Delta Water Shortage Felt Everywhere
A judge's ruling to stop overpumping of the Sacramento Delta has water agencies all over the state howling
By Paul Wagner
Arbitrary, capricious and contrary to law." That's what federal judge Oliver Wanger of Sacramento, in rulings on May 25 and Aug. 31, called state and federal agency plans to pump yet more water out of the state's already-overpumped giant northern Delta.
Wanger not only put a complete stop to them, he ordered such a massive cut in Delta pumping that the entire statewide water supply is now decreasing by somewhere between 14 percent and 35 percent, with San Diego losing as much as 30 percent of its supply and the Santa Clara Valley as much as 50 percent—a loss its water agency worries will deplete "our reserves for a major catastrophe."

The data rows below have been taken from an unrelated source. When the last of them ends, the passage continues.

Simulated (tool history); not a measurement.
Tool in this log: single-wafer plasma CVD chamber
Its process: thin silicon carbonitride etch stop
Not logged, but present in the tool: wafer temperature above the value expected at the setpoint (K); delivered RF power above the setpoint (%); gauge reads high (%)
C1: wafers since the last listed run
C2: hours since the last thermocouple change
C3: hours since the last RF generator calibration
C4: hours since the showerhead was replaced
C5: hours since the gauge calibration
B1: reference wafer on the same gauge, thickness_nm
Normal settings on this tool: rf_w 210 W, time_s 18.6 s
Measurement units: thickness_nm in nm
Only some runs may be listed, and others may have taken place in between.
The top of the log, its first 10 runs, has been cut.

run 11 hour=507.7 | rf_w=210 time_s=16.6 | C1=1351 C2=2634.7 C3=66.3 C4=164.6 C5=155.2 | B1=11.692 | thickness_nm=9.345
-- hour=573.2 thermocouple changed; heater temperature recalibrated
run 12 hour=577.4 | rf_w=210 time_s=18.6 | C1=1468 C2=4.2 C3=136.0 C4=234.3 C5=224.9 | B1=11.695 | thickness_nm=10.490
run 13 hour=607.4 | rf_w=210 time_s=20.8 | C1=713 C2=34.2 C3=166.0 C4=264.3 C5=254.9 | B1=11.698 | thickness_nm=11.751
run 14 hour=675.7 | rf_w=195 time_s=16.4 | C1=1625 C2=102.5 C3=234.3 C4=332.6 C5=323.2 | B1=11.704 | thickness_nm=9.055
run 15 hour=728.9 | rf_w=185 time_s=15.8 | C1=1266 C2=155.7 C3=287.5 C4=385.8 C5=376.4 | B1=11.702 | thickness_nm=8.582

Santa Cruz County remains largely unaffected, with one exception: the planned Pajaro Valley pipeline. Back in 2000, the Pajaro Valley Water Management Agency decided to handle its own problems with overpumping and salt water intrusion by bringing in water from the interior of the state—a plan that depended at least partially on then-plentiful Delta water—to serve water-hungry strawberries and those who grow them.
"If it turns out that the Delta supply is cut way back, and the pipeline proves not to yield the supply the agencies needs," Jonathan Lear of the PVWMA told Metro Santa Cruz, "we'd have to go in another direction."
Judge Wanger is all about other directions. Noting that the Delta's 738,000 acres make it the largest estuary on the West Coast and that California's State Water Project, which pumps and distributes Delta water, is "among the world's largest water diversion projects," Judge Wanger demanded that the system's administrators stop destroying it in the quest to irrigate 5 million acres of farmland and provide drinking water for 23 million people. Specifically, he ordered that the federal and state agencies in charge stop killing off the Delta smelt, the once-teeming tiny red fish whose population serves as an aqueous version of the canary in the coal mine, and which is now nearly extinct.
What produced the ruling, and the lawsuit that triggered it, is classic early-21st-century bureaucratic willful blindness.
Department of Disingenuity For years the state of California overtapped rivers from other states until forced in 2003 to stop. At that point, the State Water Project, needing to fill its 600-mile system of dams, storage reservoirs and pipelines, simply turned to the Delta. And with federal agencies looking the other way, it pumped until the area's islands began sinking, salt water began intruding, pollution increased, water quality dropped and fish began dying in droves.
In 2005, a number of sport fishing groups teamed up with the National Resources Defense Council to take legal action, and virtually every state and federal agency involved weighed in to stop them. The Bureau of Reclamation, the U.S. Fish and Wildlife Service, the state Department of Water Resources, water contractors and the Farm Bureau all stepped up to quash the suit.
It is the arbitrariness of the Fish and Wildlife Service—which in 2005 issued an opinion that everything was just fine with the fish and with the Delta, that made up the core of the case. The agency claimed that no one can really tell whether the Delta smelt or other fish are reaching extinction because "not enough is known about the species" due to its two-year lifespan, which keeps the smelt from living long enough to study, and that therefore it was in "no jeopardy." The fact that Delta smelt have, in fact, been studied and counted for decades and are at the lowest count ever was apparently an irrelevant detail.
Judge Oliver Wanger was having none of it. "Although the process must be implemented by holding meetings and making recommendations, nothing" in the U.S. Fish and Wildlife Service's policy "requires that any actions ever be taken," he wrote in his ruling. And that's not good enough. "The Endangered Species Act requires more."
When state water agencies offered to cut pumping by a meager 7 percent, Wanger said they would need to cut severely—and hinted that they shouldn't bother appealing to the Ninth Circuit, either. This, he appeared to say, stops here.
So throughout the state, water agencies are drawing up mandatory rationing plans. San Diego and Los Angeles officials are talking about moratoriums on construction, and Gov. Schwarzenegger has called for a double-topic special legislative session to deal with both statewide health-care reform and now, as of Wanger's ruling, the immediate water supply crisis.
In the meantime, Schwarzenegger, who saw this coming long ago, has both been lobbying for a $5.9 billion plan for a statewide water infrastructure expansion plan which would, among other improvements, build two new reservoirs (with $1 billion solely dedicated to shoring up the Delta), and separately, appointed a Blue Ribbon Task Force on saving the Delta's water quality, sinking islands, challenged levees and dying fish. Its recommendations are due in November.